Moving from Gmail to Fastmail

I got some motivation to move away from Gmail, after a lot of procrastinating.

Of course Gmail is kind of the devil's service here — from the data processing and hoarding from users, to AI training rumors and everything else. That said I've owned my email address from 2014 and have signed up for countless (throwaway sometimes) accounts, what should I do to deal with this elephant in the migration room? — This question has been keeping me from doing anything with the account for several years.

That said, I got a lot of motivation to just do things this year, after a happy vacation to Korea... So I decided, let's give it a try anyway. My Gmail inbox has always been a disaster nevertheless, with countless garbage advertising, invitation, random update emails that completely drown me from seeing actual, useful emails. If we're doing the migration, might as well do it properly.

My plan is going to be – Import all emails from Gmail, manually categorizing and cleaning up as much as I can – Nuke all my emails from the Gmail account, to make sure I have a case against Google if they keep them

Some statistics: – My first email in Gmail dates back as far as 2013 – The number of emails in archive was about 107.000(!) – I have about 30.000 unread emails (sigh)

These adds up to about 7GB of emails (yikes), and so if I wanted to move my emails elsewhere, I need a service that was capable of storing and indexing that much.

Choosing Fastmail

To be honest, not much to say about why here. I've tried a bit of Fastmail before with my now self-hosted email address, but found them a bit expensive at the time (I was a poor student — well I still am, but at least I got some salary...) The service was good, and they seem to be trusted by many people on this Lobste.rs thread. They also support fully importing emails from Gmail as well, which is something I really wanted to do.

The standard single plan gives 50GB of emails, one personal inbox with multiple aliases, alongside the usual Contacts (which I don't use) and Calendar (which I do use). Costs 60CHF / year, fine, a bit expensive but it's probably worth it for the privacy.

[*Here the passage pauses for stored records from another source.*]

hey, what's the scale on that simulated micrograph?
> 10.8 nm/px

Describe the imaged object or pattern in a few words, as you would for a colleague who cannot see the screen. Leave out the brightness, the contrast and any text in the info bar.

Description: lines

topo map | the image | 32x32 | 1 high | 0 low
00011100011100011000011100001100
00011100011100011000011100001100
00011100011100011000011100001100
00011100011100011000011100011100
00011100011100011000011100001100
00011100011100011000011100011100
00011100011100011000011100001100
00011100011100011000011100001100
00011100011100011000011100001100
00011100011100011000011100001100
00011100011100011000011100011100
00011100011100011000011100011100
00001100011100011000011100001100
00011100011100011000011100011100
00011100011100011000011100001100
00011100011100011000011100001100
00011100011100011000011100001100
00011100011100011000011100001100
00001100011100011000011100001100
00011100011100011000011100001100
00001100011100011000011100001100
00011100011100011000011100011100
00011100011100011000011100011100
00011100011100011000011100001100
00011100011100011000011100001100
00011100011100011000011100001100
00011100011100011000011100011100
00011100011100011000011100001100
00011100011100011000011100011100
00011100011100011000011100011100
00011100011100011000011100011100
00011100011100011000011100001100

I pulled the plug and signed up for one year.

Importing from Gmail

The very first thing I wanted to perform was to pull in all my existing emails. It was actually very simple from Fastmail: open settings, import, from Gmail, grant Fastmail all the email/contacts/calendar access to my google account. The rest happens automatically, although at not very fast speed: it took about 3 hours to move all 107.000 emails.

Fastmail was very useful at automatically setting up forwarding future emails from Gmail, as well as letting me send emails from Fastmail as if I was sending it from the Gmail address.

Managing this mess

To be frank, I have always wanted to try Inbox Zero for a while, but it's a bit difficult to reach from 30.000 unread emails down to 0... Or at least, not without some dramatic measures.

My first thought was: okay, we cannot go through all the emails, so let's just bite the bullet and archive most of them. As we are fairly close to the beginning of 2026 still, I decided that it's a good cut-off: let's just archive all emails before 2026, and store them in case I needed access to them later on. Doing that leaves me with about 400 emails(!), which I went into one by one.

Before talking about these emails, I should mention that Fastmail has a labeling system that seems to be translated into IMAP folders: you can assign multiple labels to the same email, and they seem to be stored in the first label assigned. Furthermore, unlabeled emails (Inbox automatically gets an #inbox label) are considered “archive”. One neat feature: you can configure, per-label, how long the emails are going to be kept. They don't affect starred mails however, so that's an easy override for single emails.

Of the rest: – About 75 were GitHub notification emails. I want to have them, but I don't need to keep them. I did some light filtering (Scala and research-related emails gets a persistent Scala tag), and then set a catch-all filter that automatically archives the email (remove the #inbox label) and to a #notification label, that is cleaned up after 31 days. – About 100(!) of them are LinkedIn spam. Easy, delete all and unsubscribe. Except, the notification settings of LinkedIn looks like this:

LinkedIn Notification settings

Yes, you have to go into each of them. Yes, you have to toggle each of them off. I hate LinkedIn with all my heart.

Finally, Inbox zero!

What's next?

I requested a full deletion of all my emails in Gmail. It took one evening to do so, at about 100 emails per few seconds. My Gmail is now Inbox Zero as well (and Zero in every other folder).

I will keep the Gmail account for a while, forwarding all emails to Fastmail and slowly update all the accounts' email address as needed. It's gonna take months, but I hope to fully disable Gmail some day. Looking forward to it!